The Open Standard For Cross-Language Syntaxis

Description
A project to translate code - code can be written in any language and translated to another. I can write a syntax definition for any two languages, and they will be able to translate from one to another. Eg. I can write a syntax definition such as: var [var_name] [type]; [var_name] = [value]; if( [BOOLEAN_EXPR] ) { [CODE_BLOCK] } and another syntax definition: [type] [var_name] [var_name] : [value] if [BOOLEAN_EXPR]: [INDENT_CODE_BLOCK] then with my definitions, I could write code in the first definition: var myVariable int myVariable = 1 if ( myVariable > 0 ) { print("greater than 0!"); } and translate that code into the syntax of the second definition: int myVariable myVariable : 1 if myVariable > 0: print("hi") The goal of this project is to allow people the freedom of syntax and defining how they want to program a language.
Tech Stack
any for the interpreter
Comments
  • 0
    FYI the end goal is plugins for IDEs, and maybe a small website with popular language syntaxis
  • 1
    where do i sign qwq
  • 5
    Will you support brainfuck and jsfuck?
  • 0
    @alexbrooklyn if you write your own syntax definition!
  • 1
    There is already something like that. Thrift.
  • 0
    @ewpratten that's just a syntax right? is it used to change the syntax of code?
  • 0
    @-ANGRY-CLIENT- looks ok but not ideal.
  • 0
    @calmyourtities so how would this work? You make an AST from an input and language description (I second @ewpratten's suggestion, BNF is pretty much the way to go for grammar definitions) and compile that AST back into code using some other language definition?
  • 0
  • 0
    @calmyourtities abstract syntax tree
    Basically an abstract representation of the structure of your program in terms of nodes, which frees the thing from the structure of written syntax.

    Eg. For 5 * (2 + 3)
    I'd have a multiply-node at the root of the tree, inside which (i.e. children of which) are a value-node with the value 5 and an add-node, inside which are two value-nodes for 2 and 3.

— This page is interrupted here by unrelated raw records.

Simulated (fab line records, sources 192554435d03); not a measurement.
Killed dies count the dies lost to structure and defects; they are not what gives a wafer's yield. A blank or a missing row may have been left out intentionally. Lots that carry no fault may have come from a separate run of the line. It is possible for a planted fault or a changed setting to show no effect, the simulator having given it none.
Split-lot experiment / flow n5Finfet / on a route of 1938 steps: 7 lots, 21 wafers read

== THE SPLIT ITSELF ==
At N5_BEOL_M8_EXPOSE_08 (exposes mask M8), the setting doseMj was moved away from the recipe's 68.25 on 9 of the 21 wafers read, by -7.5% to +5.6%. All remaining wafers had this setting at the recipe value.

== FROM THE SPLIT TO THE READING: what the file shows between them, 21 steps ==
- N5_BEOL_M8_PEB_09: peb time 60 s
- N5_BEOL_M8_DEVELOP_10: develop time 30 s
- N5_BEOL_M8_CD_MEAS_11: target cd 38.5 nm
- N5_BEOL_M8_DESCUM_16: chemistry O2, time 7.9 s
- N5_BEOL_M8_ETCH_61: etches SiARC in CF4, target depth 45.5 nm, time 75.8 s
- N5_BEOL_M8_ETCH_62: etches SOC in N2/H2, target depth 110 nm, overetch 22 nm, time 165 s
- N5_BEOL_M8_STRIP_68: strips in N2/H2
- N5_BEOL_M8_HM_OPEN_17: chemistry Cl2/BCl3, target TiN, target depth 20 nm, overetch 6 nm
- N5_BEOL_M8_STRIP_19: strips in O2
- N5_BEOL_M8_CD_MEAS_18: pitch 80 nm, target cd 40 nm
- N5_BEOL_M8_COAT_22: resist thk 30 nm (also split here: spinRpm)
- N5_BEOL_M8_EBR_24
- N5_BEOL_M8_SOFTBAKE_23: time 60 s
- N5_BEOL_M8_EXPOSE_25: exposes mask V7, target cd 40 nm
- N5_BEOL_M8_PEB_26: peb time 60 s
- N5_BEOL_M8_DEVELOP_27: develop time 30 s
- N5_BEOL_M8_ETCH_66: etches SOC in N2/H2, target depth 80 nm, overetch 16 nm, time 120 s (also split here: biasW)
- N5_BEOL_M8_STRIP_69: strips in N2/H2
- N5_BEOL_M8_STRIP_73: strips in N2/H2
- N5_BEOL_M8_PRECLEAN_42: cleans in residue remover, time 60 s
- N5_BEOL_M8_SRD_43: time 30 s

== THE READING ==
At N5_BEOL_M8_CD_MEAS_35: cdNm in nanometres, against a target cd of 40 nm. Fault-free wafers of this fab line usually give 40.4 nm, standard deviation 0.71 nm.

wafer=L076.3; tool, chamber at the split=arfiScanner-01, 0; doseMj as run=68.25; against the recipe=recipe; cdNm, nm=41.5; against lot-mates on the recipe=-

    The introductory example on the Wikipedia page is pretty nice
    https://en.m.wikipedia.org/wiki/...
  • 0
    @calmyourtities

    If I was writing the same expression in lisp with its different syntax, eg. (* 5 (+ 2 3)) (operator-operand-operand instead of the usual operand-operator-operand) I just have to change my parser, the AST built stays the same so you can use a common set of tools to process it. A similar idea (intermediate representation) is what allows LLVM to compile so many languages using a common framework.
  • 0
    The hard parts for this would be the standard libraries, and languages which just operate differently, e.g. Js (or actually Node) being single-threaded with async i/o which is tricky to translate to another language.
  • 0
    If you're not prepared to design the most epic and complex layers of abstraction that's not gonna be a whole lot of fun. Not the syntax part but the semantics
  • 0
    I really like the idea. But have a look at the complexity of LLVM which does a much simpler sourcecode->ir->machinecode translation rather than sourcecode->ir->sourcecode. I'm not trying to be mean or anything, I really like the idea. It's just a lot of complexity
  • 0
    Visual programming is understatement in its current position. Better work on it instead of making another syntax.